High court to hear military funeral protest case
The father of a Marine killed in Iraq is asking the Supreme Court to reinstate a $5 million verdict against members of a fundamentalist church who picketed his son’s funeral with signs like "Thank God for Dead Soldiers" and "God Hates the USA."
The court is hearing arguments Wednesday in the dispute between Albert Snyder of York, Pa., and members of the Westboro Baptist Church of Topeka, Kan. The case pits Snyder’s right to grieve privately against the church members’ right to say what they want, no matter how offensive.
Westboro members, led by the Rev. Fred Phelps, have picketed many military funerals to make their point that U.S. deaths in Afghanistan and Iraq are punishment for Americans’ immorality, including tolerance of homosexuality and abortion.
They welcome the attention the protests have brought, mocking their critics and vowing not to change their ways whatever the outcome at the Supreme Court.

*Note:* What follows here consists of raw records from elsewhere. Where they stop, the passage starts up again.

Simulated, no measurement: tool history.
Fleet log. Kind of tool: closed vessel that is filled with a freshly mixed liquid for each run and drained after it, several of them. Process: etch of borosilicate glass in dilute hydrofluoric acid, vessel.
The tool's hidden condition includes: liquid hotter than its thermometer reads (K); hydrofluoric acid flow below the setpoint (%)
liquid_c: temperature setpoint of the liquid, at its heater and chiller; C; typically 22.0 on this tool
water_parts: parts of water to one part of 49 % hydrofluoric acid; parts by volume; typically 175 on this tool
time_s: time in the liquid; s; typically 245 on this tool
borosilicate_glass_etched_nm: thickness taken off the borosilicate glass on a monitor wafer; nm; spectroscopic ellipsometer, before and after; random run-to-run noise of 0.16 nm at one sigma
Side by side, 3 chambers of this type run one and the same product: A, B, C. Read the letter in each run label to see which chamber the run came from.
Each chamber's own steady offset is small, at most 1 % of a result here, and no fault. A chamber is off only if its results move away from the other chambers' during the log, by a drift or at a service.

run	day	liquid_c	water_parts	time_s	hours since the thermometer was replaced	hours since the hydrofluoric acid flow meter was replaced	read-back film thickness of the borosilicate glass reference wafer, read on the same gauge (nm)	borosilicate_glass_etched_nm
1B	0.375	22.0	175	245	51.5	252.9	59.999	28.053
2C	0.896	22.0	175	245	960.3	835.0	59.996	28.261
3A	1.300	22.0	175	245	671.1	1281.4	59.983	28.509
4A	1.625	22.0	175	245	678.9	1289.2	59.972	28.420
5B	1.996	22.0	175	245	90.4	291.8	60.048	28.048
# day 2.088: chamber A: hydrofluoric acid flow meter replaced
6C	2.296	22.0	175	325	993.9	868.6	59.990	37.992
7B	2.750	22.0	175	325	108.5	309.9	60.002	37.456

"No American should ever be required to apologize for following his or her conscience," said Margie Phelps, a daughter of Fred Phelps and the lawyer who is arguing the case for the church.
Snyder undertook the lawsuit after the Phelpses picketed the funeral of his son, Lance Cpl. Matthew Snyder, in March 2006. The Marine was killed in a Humvee accident.
Snyder won an $11 million verdict against the church for intentional infliction of emotional distress, among other claims. A judge reduced the award to $5 million before the federal appeals court in Richmond, Va., threw out the verdict altogether, citing the church’s First Amendment rights.
For Snyder, the case is not about free speech but harassment. "I had one chance to bury my son and it was taken from me," Snyder said.
Forty-eight states, 42 U.S. senators and veterans groups have sided with Snyder, asking the court to shield funerals from the Phelpses’ "psychological terrorism."
While distancing themselves from the church’s message, media organizations, including The Associated Press, have called on the court to side with the Phelpses because of concerns that a victory for Snyder could erode speech rights.